Trump defends trying to illegally influence the 2016 Presidential election

Donald Trump

The prosecution in Donald Trump’s trial has insisted that the former President tried to illegally influence the 2016 Presidential election by preventing damaging stories about his personal life from becoming public.

A prosecutor told jurors this on Monday, April 22, at the start of the former President’s historic hush money trial.

“This was a planned, coordinated, long-running conspiracy to influence the 2016 election — to help Donald Trump get elected through illegal expenditures to silence people who had something bad to say about his behaviour, using doctored corporate records and bank forms to conceal those payments along the way,” prosecutor Matthew Colangelo said.

“It was election fraud, pure and simple.”

A defence lawyer for Trump countered by assailing the case as baseless and attacking the integrity of the onetime Trump confidant who’s now the government’s star witness.

“President Trump is innocent. President Trump did not commit any crimes. The Manhattan district attorney’s office should never have brought this case,” attorney Todd Blanche said.

Trump’s lawyer also said that “there’s nothing wrong with trying to influence an election – it’s called democracy”.

It is the first criminal trial of a former American President and the first of four prosecutions of Mr. Trump to reach a jury.

Prosecutors sought from the outset to elevate the gravity of the case, which they said was chiefly about election interference as reflected by the hush money payments to a porn actor who said she had a sexual encounter with Mr. Trump.
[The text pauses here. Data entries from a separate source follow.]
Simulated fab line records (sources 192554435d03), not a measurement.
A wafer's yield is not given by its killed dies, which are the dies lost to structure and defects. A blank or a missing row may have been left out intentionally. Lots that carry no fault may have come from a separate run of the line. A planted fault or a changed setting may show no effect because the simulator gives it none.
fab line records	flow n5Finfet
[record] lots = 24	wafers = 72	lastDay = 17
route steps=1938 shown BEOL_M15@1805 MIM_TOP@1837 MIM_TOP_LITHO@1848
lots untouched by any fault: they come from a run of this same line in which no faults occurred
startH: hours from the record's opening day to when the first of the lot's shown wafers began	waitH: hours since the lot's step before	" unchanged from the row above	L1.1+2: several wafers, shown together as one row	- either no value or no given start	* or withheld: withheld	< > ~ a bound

“The defendant, Donald Trump, orchestrated a criminal scheme to corrupt the 2016 Presidential election. Then he covered up that criminal conspiracy by lying in his New York business records over and over and over again,” Mr. Colangelo said.

Mr. Trump faces 34 felony counts of falsifying business records — a charge punishable by up to four years in prison — though it’s not clear if the judge would seek to put him behind bars.

A conviction would not preclude Mr. Trump from becoming President again, but because it is a state case, he would not be able to pardon himself if found guilty.

He has repeatedly denied any wrongdoing.